Flag of Japan - Present-day Perception

Present-day Perception

According to polls conduced by mainstream media, most Japanese people had perceived the flag of Japan as the national flag even before the passage of the Law Regarding the National Flag and National Anthem in 1999. Despite this, controversies surrounding the use of the flag in school events or media still remain. For example, liberal newspapers such as Asahi Shimbun and Mainichi Shimbun often feature articles critical of the flag of Japan, reflecting their readerships' political spectrum.

The display of the Hinomaru at homes and businesses is also debated in Japanese society. Because of the association of the Hinomaru with uyoku dantai (right wing) activists, reactionary politics, or hooliganism, some homes and businesses do not fly the flag. To other Japanese, the flag represents the time where democracy was suppressed when Japan was an empire. The Japanese Communist Party is vocally against the flag.

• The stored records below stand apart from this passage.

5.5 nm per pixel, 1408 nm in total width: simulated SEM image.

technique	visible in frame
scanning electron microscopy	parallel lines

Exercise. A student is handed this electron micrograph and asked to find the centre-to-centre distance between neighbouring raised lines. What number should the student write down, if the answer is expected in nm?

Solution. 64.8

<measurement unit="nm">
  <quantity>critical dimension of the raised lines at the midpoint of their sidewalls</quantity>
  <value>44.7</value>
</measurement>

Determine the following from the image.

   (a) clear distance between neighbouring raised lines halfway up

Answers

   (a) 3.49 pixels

Negative perceptions of the Hinomaru exist in former colonies of Japan as well as within Japan itself, such as in Okinawa. In one notable example of this, on October 26, 1987, an Okinawan supermarket owner burned the Hinomaru before the start of the National Sports Festival of Japan. The flag burner, Shōichi Chibana, burned the Hinomaru not only to show opposition to atrocities committed by the Japanese army and the continued presence of U.S. forces, but also to prevent it from being displayed in public. Other incidents in Okinawa included the flag being torn down during school ceremonies and students refusing to honor the flag as it was being raised to the sounds of Kimigayo. In the People's Republic of China and South Korea, both of which had been occupied by the Empire of Japan, the 1999 formal adoption of the Hinomaru was met with reactions of Japan moving towards the right and also a step towards remilitarization. The passage of the 1999 law also coincided with the debates about the status of Yasukuni, US-Japan military cooperation and the creation of a missile defense. In other nations that Japan occupied, the 1999 law was met with mixed reactions or glossed over. In Singapore, the older generation still harbors ill feelings toward the flag while the younger generation does not hold similar views. The Philippines government not only believed that Japan was not going to revert back to militarism, but the goal of the 1999 law was to formally establish two symbols (the flag and anthem) in law and every state has a right to create national symbols. Japan has no law criminalizing the burning of the Hinomaru, but foreign flags cannot be burned in Japan.